Tuesday, July 16, 2013

`Give Me No High-Flown Fangled Things'

A friend in Dallas is reading Edward Seidensticker’s Low City, High City: Tokyo from Edo to the Earthquake (1983). I haven’t yet read the book and know Seidensticker only as the translator of Kawabata, Mishima and Tanizaki, but my friend sent me a passage by the Japanese writer Nagai Kafū (1879-1959) he thought I might enjoy. It’s from Kafū’s Hiyori-geta (Good-weather Footgear, also translated as Fairweather Clogs), a collection of essays about his walks around Tokyo, published in 1914: 

“I love weeds.  I have the same fondness for them as for the violets and dandelions of spring, the bell flowers and maiden flowers of autumn. I love the weeds that flourish in vacant lots, the weeds that grow on roofs, the weeds beside the road and beside the ditch. A vacant lot is a garden of weeds. The plumes of the mosquito-net grass, as delicate as glossed silk; the plumes of foxtail, soft as fur; the warm rose-pink of knotgrass blossoms; the fresh blue-white of the plantain; chickweed in flower, finer and whiter than sand: having come upon them does one not linger over them and find them difficult to give up?” 

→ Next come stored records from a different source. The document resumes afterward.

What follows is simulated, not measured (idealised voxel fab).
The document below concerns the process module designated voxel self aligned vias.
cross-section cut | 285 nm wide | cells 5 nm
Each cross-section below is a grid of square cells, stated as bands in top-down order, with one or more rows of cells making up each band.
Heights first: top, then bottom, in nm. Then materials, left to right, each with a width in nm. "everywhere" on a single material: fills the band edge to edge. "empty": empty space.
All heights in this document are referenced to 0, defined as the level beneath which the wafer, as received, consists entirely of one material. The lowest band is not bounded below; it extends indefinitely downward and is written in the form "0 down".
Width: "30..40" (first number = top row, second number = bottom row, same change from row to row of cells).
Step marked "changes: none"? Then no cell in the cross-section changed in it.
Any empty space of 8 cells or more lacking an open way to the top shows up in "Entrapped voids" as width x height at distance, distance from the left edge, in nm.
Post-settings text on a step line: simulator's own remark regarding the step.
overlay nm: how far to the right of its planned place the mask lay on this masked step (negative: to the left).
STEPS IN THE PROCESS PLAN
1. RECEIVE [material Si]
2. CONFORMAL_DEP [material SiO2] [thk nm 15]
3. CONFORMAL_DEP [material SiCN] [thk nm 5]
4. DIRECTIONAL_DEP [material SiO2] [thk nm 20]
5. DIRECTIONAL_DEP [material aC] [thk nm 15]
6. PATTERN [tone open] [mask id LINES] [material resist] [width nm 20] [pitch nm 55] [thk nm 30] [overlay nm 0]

As Seidensticker notes, “Kafū could be lyrical on the subject of vacant lots.” One is tempted at first to see something distinctly Japanese in the appeal of scorned plants, except similar sentiments can be found in Western writers as various as John Clare, Thoreau, Chesterton and Richard Mabey. Weeds possess the qualities we admire in paintings and poems – eloquent humility, enduring toughness, an absence of pretention and overreaching for significance, a mingling of plainness and complexity too often mistaken for simplicity. Weeds are elemental, nature distilled. Give me a mullein over a hothouse orchid any day. In “The Flitting,” Clare defines an aesthetic by way of nature: “Give me no high-flown fangled things, / No haughty pomp in marching chime,” and says of weeds: 

“Een here my simple feelings nurse
   A love for every simple weed,
 And een this little shepherd's purse
   Grieves me to cut it up; indeed
 I feel at times a love and joy
   For every weed and every thing.” 

Shepherd’s purse is Capsella bursa-pastoris, a member of the mustard family. In Weeds: In Defense of Nature’s Most Unloved Plants (HarperCollins, 2010), Mabey writes: 

“The common garden weed shepherd’s purse is named for its seed heads, which resemble the little pouches or skrips worn by medieval peasants (there’s a typical skrip in Brueghel’s painting The Peasant Dance). Open up a purse and the seeds spill out like tiny golden coins. They’re cover with a thin layer of gum, which becomes stickier still when it’s moistened -- as for instance by contact with the soil – so that it can cling to the feet of birds.” 

Getting back to Japan, the Festival of Seven Herbs or Seven Grasses Day (Nanakusa no sekku) is observed on Jan. 7 by eating seven-herb rice porridge, including nazuna, or shepherd’s purse.